Fed survey shows lows in employment, worries about finding work and dissatisfaction with pay
In another sign of cracks forming in the U.S. labor market, a New York Federal Reserve survey Monday showed a slide in people reporting they are employed, a surge in those looking for work and growing dissatisfaction with pay.
The thrice-yearly measure of labor activity, confidence and satisfaction reflected growing concern in July about job security and an increase in those expecting to work past typical retirement age. Workers are still looking for higher starting salaries but are getting lower offers.
The results come with the unemployment rate ticking higher and Wall Street and Fed policymakers watching the developments closely for clues about where things are headed for the U.S. economy.
Among the findings was that, of those who were employed at the time of the last survey in March, 88% still had jobs, the lowest in data that goes back to 2014. Similarly, those who expected to become unemployed rose to 4.4%, a 0.5 percentage point increase from a year ago and the highest in the survey’s history.
Moreover, the level of those searching for a new job in the previous four weeks popped to 28.4%, up 9 percentage points from a year ago and another historic high going back to March 2014.
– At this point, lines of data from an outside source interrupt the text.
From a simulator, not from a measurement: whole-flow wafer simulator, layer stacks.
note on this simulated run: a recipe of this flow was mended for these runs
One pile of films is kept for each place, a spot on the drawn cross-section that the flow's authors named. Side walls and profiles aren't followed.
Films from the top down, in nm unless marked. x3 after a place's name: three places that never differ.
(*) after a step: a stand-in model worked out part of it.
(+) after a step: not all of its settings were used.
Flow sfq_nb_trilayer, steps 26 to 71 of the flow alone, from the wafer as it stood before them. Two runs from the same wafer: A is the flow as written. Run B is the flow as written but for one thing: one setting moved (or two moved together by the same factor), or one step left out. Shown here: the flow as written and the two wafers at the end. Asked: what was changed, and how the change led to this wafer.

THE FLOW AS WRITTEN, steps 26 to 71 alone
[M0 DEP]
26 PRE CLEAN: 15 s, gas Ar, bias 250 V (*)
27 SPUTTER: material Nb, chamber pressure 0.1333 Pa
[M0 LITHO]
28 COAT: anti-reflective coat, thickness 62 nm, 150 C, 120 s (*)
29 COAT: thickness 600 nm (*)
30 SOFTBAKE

On wages, satisfaction with current compensation dropped to 56.7%, down more than 3 percentage points from the same period in 2023. Satisfaction with benefits tumbled to 56.3%, off more than 8 points from a year ago, while satisfaction with opportunities for promotion slid to 44.2%, down from 53.5% last year, and was most pronounced among women, those without a college degree and respondents with household incomes less than $60,000.
The typical wage offering for full-time jobs in the past four months declined slightly to $68,905 while the average “reservation wage,” or the minimum level workers would accept for a new job rose to $81,147, up about $2,500 from a year ago but fractionally below the record high in the last survey.
Finally, the expected likelihood of working past age 62 nudged up to 48.3% of respondents and increased to 34.2% of those saying they expect to work past 67, an increase of more than 2 percentage points.
While the unemployment rate of 4.3% would be considered low by historical standards, it has been on the rise lately and spurring fears of a broader erosion in the economy. July saw a gain of just 114,000 in nonfarm payrolls, so the August report, to be released in early September, will be closely watched.
Following their most recent meeting, Fed officials described job growth as having “moderated.” The central bank is widely expected to reduce its key borrowing rate by a quarter percentage point at its next meeting in September, the first move lower in more than four years.